As Finland’s April elections draw nearer, the country’s tiny foreign population finds itself the focus of debate, with the anti-immigrant, nationalist True Finns party expected to make runaway gains.
The party has catapulted to popularity thanks to its affable, charismatic leader Timo Soini and its “Finns-first” message, seen by many as xenophobic in a country where immigrants make up just 2.9% of the population. “Immigration is a problem and not a solution,” Soini has argued in television debates.
Although the party won only 4.1% in the last elections in 2007, a recent surge in popularity saw it register 16.2% support in one January opinion poll published in Finland’s daily of reference Helsingin Sanomat.

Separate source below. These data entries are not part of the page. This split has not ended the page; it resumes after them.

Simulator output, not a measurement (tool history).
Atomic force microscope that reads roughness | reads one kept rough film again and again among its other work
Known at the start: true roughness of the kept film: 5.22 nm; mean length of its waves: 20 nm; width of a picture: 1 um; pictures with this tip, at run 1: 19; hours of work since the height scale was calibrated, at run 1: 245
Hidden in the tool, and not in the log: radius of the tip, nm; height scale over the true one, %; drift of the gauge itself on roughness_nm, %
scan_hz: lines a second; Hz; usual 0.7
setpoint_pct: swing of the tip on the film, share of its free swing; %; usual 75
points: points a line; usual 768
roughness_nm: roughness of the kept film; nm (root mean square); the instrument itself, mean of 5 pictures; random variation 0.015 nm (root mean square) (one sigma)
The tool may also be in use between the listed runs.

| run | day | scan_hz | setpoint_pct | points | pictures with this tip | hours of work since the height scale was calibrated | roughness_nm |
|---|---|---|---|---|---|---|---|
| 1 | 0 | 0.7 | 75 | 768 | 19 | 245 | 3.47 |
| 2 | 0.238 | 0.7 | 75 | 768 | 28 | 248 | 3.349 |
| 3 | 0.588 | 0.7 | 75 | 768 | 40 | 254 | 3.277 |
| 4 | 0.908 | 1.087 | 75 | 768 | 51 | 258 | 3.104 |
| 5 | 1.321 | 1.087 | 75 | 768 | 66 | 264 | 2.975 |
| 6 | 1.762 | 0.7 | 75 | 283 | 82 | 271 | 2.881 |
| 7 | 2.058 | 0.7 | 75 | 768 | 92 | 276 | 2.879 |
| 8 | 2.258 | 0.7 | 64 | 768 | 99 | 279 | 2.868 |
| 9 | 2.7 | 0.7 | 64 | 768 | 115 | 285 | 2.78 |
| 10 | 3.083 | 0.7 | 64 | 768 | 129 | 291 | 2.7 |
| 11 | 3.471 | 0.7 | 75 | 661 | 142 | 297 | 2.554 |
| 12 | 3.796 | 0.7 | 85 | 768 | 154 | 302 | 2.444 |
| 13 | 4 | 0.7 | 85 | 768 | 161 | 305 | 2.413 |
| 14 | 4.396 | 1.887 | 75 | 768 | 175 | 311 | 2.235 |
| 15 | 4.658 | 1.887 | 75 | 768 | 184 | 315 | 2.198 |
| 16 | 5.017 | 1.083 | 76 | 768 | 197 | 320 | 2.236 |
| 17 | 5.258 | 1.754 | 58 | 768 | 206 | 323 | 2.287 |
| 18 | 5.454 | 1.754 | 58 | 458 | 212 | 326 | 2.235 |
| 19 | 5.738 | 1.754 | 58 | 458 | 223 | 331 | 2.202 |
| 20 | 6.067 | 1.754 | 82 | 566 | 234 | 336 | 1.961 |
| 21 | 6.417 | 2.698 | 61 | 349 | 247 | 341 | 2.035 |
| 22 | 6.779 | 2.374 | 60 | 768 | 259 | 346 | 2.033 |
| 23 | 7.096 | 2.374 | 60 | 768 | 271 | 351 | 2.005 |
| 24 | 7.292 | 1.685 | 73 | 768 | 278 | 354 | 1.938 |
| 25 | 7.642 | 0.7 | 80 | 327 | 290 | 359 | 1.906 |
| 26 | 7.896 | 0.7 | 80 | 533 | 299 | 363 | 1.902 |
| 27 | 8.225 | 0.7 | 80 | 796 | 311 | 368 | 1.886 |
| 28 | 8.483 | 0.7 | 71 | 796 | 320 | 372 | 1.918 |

But the party cannot quite shake off the taint of racism. A small fringe group of the party, led by Helsinki city councilman Jussi Halla-Aho, has published an election manifesto blasting multiculturalism. Halla-Aho was convicted last year over blog comments linking Islam to paedophilia and saying that Somalis are pre-disposed to mugging people and living on the dole.
The True Finns’ leadership, however, plays down Halla-Aho’s influence. “Every party has these young radicals,” says founding member Raimo Vistbacka, a member of parliament since 1987. Vistbacka insisted that official party policy, while sceptical of immigration, was not extremist or xenophobic.